I dreamed of the night sky.
This is strange, because I don’t think it’s ever happened before. When I was little, about four or five, I had a nightmare that the sun disappeared. But, since then, my dreams have avoided the sky’s sunlit and starlit glare.
Last night I dreamed of Arcturus, the brightest star in the constellation Boötes. Or is it Böotes? I have no idea how to pronounce it, but I know it as one of the summer constellations, best visible in the northwest around 11 pm this time of year. It’s one of the few constellations visible behind Portland’s ugly light pollution.

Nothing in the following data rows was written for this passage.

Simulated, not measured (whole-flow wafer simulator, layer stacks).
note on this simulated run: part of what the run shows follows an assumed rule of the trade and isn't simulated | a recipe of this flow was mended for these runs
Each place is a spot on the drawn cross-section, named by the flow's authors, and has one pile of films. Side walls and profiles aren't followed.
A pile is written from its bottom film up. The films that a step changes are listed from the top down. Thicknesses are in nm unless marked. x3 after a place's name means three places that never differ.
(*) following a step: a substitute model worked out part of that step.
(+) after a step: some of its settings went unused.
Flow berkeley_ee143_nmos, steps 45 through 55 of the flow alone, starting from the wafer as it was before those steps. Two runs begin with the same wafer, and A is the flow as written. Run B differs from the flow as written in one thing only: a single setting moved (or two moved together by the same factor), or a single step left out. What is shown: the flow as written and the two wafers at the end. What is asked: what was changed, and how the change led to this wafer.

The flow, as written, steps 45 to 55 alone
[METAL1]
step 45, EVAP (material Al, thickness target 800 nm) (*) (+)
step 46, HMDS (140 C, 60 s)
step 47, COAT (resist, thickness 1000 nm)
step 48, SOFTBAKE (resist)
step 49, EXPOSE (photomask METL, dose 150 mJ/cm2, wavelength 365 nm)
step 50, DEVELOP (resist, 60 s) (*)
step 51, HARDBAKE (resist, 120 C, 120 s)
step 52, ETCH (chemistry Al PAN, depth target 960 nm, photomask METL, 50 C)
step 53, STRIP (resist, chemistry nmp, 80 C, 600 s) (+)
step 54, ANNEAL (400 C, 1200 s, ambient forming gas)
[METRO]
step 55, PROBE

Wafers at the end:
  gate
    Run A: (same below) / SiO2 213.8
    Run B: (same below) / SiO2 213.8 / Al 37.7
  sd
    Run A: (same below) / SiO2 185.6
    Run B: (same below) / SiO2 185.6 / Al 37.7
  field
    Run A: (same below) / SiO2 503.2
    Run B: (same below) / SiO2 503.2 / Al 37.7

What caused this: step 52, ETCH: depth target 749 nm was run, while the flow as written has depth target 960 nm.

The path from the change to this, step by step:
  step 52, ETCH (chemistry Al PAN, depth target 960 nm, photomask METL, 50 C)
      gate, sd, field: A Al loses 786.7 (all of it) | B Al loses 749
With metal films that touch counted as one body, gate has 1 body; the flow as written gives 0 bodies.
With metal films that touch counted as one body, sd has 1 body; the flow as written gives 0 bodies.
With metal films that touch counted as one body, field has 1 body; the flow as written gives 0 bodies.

Often, I’ll look out and see the smart, red glare of Arcturus, and I think first of Mars. When I first noticed it, I thought it was Mars. But in my dream I knew, without a doubt, that this star was Arcturus. I stopped at the window and looked up into the half-cloudy sky, and, there, Arcturus shone brightly, redly, vividly. That was my whole dream. So simple. So strange. I have to wonder if, perhaps, it means something. Maybe it was my deeper unconscious telling me to leave the city, and wander in search of darker skies? Maybe it was a moment of spiritual significance? Or maybe it was just a reminder not to forget that the sky is there, and that it’s beautiful? All I know is that, tonight, if the clouds dissipate, I’m going to stand at the window, watch the night sky, and greet Arcturus’ red-tinged light. I guess that will mean my dream has come true.